The Oxford Human Rights Hub Blog officially launches this week. Timothy Endicott, Dean of the Oxford Faculty of Law, expresses his support and reflects on the Hub’s potential to advance the understanding of human rights.
I would like to add my welcome, and my congratulations to the director, Sandra Fredman, and the editorial team of Dhvani Mehta, Miles Jackson, Laura Hilly and Chris McConnachie. The Human Rights Hub is a focus for the Oxford human rights law community, and its purpose is to make connections around the world. We hope for participation (on the blog, in particular) from students, academics, and practitioners. The Hub already has over 70 members (including 29 Oxford University members) from 15 countries. Membership is growing each week, and includes judges, human rights lawyers, academics, graduate students, and policy makers. In addition to the blog, the Human Rights Hub will also be encouraging dialogue through the termly seminar series and an annual conference.
The Hub is devoted to the understanding and protection of human rights. We should work together, because the challenges to understanding are very many and very big. We have to grasp the ways in which social, economic, and political systems and forces and actors may treat people as less than fully human. We have to grasp the potential to achieve something better than that, through domestic, regional, and international political and legal institutions and processes. And we have to grasp the limits of those institutions and processes. We have to see when the laws and customs of different societies reflect reasonable differences in ways of life, and when they reflect culturally ingrained failures to treat people with dignity. We have to grasp what it means to be human, and what it means to have a right. These challenges can best be met through connections that enable people to benefit from the insight and the experience of others, and that is the hope for the Hub.

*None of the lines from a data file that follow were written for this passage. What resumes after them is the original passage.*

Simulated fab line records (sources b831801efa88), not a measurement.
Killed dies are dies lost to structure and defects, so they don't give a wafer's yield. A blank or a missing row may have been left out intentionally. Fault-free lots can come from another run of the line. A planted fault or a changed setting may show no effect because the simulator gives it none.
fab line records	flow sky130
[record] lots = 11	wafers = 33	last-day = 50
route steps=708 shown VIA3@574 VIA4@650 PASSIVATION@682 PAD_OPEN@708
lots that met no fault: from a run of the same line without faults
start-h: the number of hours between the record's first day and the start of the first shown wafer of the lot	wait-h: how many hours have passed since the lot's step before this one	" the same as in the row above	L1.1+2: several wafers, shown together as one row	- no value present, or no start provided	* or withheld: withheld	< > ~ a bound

We also hope that better understanding will support the work of advocates and officials and practitioners in protecting human rights – in preventing atrocities, resolving and preventing armed conflict, fighting for responsible government, and helping victims of abuses to seek redress.
“We have to grasp what it means to be human, and what it means to have a right. These challenges can best be met through connections that enable people to benefit from the insight and the experience of others, and that is the hope for the Hub.” We love your aspiration. Keep up the diligent keen work, we´ll do the same.